Ruling: With the features pl included, the system could have operated safely had pl used it differently. Therefore, pl cannot nullify the sale based on mekach taut. In fact, it can still be used with replacements and repairs. Def cannot be blamed for the damages, as he installed the system properly and did not give the directions to detach parts of it during the summer break.

There was, though, deficiency in def’s work from the time the problems surfaced. Def advised that it was not salvageable and that a new system was needed, which was exaggerated and therefore incorrect. Def should have figured out why the tanks were damaged, as our expert did, if necessary by bringing in someone who could do so, which would have made buying a new system unnecessary.

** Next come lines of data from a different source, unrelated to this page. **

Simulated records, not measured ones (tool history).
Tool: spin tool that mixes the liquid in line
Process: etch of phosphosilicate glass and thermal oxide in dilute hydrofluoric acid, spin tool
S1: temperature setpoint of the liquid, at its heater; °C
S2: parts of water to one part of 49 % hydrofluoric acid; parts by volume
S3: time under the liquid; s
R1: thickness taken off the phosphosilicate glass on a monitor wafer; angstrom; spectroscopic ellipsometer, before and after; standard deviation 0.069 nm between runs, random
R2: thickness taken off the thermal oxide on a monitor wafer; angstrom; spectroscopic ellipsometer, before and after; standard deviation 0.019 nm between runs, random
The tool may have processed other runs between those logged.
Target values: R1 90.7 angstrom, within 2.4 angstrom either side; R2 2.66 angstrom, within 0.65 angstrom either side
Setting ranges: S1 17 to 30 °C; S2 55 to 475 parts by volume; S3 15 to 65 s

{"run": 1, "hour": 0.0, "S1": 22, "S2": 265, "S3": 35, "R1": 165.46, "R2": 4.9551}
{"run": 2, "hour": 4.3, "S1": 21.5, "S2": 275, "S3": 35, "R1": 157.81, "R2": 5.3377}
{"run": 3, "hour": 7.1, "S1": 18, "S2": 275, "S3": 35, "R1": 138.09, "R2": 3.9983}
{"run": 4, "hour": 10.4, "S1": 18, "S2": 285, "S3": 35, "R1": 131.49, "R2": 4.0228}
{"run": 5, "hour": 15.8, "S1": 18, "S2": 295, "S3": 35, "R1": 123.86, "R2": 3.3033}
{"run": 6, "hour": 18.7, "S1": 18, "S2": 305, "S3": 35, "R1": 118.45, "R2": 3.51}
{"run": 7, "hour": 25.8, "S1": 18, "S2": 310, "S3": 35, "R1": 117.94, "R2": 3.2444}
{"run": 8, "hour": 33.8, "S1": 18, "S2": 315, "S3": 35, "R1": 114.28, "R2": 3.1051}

Halacha discusses various factors that determine when a professional who gives bad advice that causes loss of money is obligated (see Bava Kama 99b): One with high-level expertise has reason to be exempt. One who is paid is more likely to be obligated. While def is an expert on some level, he admitted to not having much experience with systems of this magnitude. A third factor is whether the professional knew that the client was relying upon him. (ibid. 100a). The Rif (ad loc.) says that he is obligated only if the reliance was explicit, and the Shulchan Aruch accepts this opinion. Tosafot say that implicit reliance suffices, and some Acharonim rule that way. In our case, while it was not explicit, the reliance was very clear from the interactions, as def continued to be connected as they were getting the new system. Therefore, all should agree that def is obligated.

Getting the new system made the old system useless, wasting the latter’s value, which is 173,000 NIS minus the devaluation that already existed without def’s fault (29,000 NIS). Therefore, the payment due is 144,000 NIS.